DataBiosphere / dsub

Open-source command-line tool to run batch computing tasks and workflows on backend services such as Google Cloud.
Apache License 2.0
265 stars 44 forks source link

Cannot assign requested address #156

Open carbocation opened 5 years ago

carbocation commented 5 years ago

I ran a set of 50,000 jobs yesterday and they all appear to have completed successfully. However, the dsub tool (which I ran from the cloud shell) yielded the following error at the end. Again, this doesn't seem to have impacted the run, but I haven't seen this error reported so I wanted to mention it.

Waiting for job to complete...
2019-05-06 02:17:10.824555: Exception error: [Errno 99] Cannot assign requested address
Traceback (most recent call last):
  File "/home/jamesp/dsub/dsub_libs/bin/dsub", line 11, in <module>
    load_entry_point('dsub==0.3.1', 'console_scripts', 'dsub')()
  File "/home/jamesp/dsub/dsub_libs/local/lib/python2.7/site-packages/dsub-0.3.1-py2.7.egg/dsub/commands/dsub.py", line 956, in main
    dsub_main(prog, argv)
  File "/home/jamesp/dsub/dsub_libs/local/lib/python2.7/site-packages/dsub-0.3.1-py2.7.egg/dsub/commands/dsub.py", line 945, in dsub_main
    launched_job = run_main(args)
  File "/home/jamesp/dsub/dsub_libs/local/lib/python2.7/site-packages/dsub-0.3.1-py2.7.egg/dsub/commands/dsub.py", line 1028, in run_main
    unique_job_id=args.unique_job_id)
  File "/home/jamesp/dsub/dsub_libs/local/lib/python2.7/site-packages/dsub-0.3.1-py2.7.egg/dsub/commands/dsub.py", line 1141, in run
    poll_interval, retries, job_descriptor)
  File "/home/jamesp/dsub/dsub_libs/local/lib/python2.7/site-packages/dsub-0.3.1-py2.7.egg/dsub/commands/dsub.py", line 739, in _wait_and_retry
    for t in tasks:
  File "/home/jamesp/dsub/dsub_libs/local/lib/python2.7/site-packages/dsub-0.3.1-py2.7.egg/dsub/providers/google_v2.py", line 1124, in lookup_job_tasks
    page_size, page_token)
  File "/home/jamesp/dsub/dsub_libs/local/lib/python2.7/site-packages/dsub-0.3.1-py2.7.egg/dsub/providers/google_v2.py", line 1058, in _operations_list
    response = google_base.Api.execute(api)
  File "build/bdist.linux-x86_64/egg/retrying.py", line 49, in wrapped_f
  File "build/bdist.linux-x86_64/egg/retrying.py", line 206, in call
  File "build/bdist.linux-x86_64/egg/retrying.py", line 247, in get
  File "build/bdist.linux-x86_64/egg/retrying.py", line 200, in call
  File "build/bdist.linux-x86_64/egg/retrying.py", line 49, in wrapped_f
  File "build/bdist.linux-x86_64/egg/retrying.py", line 206, in call
  File "build/bdist.linux-x86_64/egg/retrying.py", line 247, in get
  File "build/bdist.linux-x86_64/egg/retrying.py", line 200, in call
  File "/home/jamesp/dsub/dsub_libs/local/lib/python2.7/site-packages/dsub-0.3.1-py2.7.egg/dsub/providers/google_base.py", line 593, in execute
    raise exception
socket.error: [Errno 99] Cannot assign requested address

dsub is 0.3.1:

$ dsub --version
dsub version: 0.3.1
mbookman commented 5 years ago

Thanks for reporting, @carbocation.

We could add error 99 to the list of TRANSIENT_SOCKET_ERROR_CODES that are retried, although I'm at a loss to come up with a scenario in which this error would be generated transiently.

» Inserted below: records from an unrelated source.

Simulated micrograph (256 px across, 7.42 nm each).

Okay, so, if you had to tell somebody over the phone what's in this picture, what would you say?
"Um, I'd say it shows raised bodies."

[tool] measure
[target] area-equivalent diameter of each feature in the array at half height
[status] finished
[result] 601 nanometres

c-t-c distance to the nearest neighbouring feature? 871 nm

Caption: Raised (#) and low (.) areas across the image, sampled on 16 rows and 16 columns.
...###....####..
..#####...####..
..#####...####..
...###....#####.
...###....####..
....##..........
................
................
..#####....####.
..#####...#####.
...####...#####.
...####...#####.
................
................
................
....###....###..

By any chance, does the time of the error (2019-05-06 02:17:10) coincide with the job finishing or anything else you can point to?

Thanks!

carbocation commented 5 years ago

The final jobs were launched at 2019-05-06 02:00:00 according to the pipelines tab, so 2:17 is pretty close to the right time to finish. These jobs each take < 60 seconds in the typical case. (I wasn't actively monitoring at that time.)

I actually now see that four of the jobs launched between 01:59:00 and 02:00:00 failed. (I was wrong in my initial review, when I thought that all jobs succeeded.)

Thanks to the tagging and logging that dsub does, I am able to look for the logs for these specific jobs - interestingly, none of those four jobs has any logfile whatsoever. I don't know if that absence of log information is of any use. I can also tell you that there were no VMs left up and running by the time of this crash.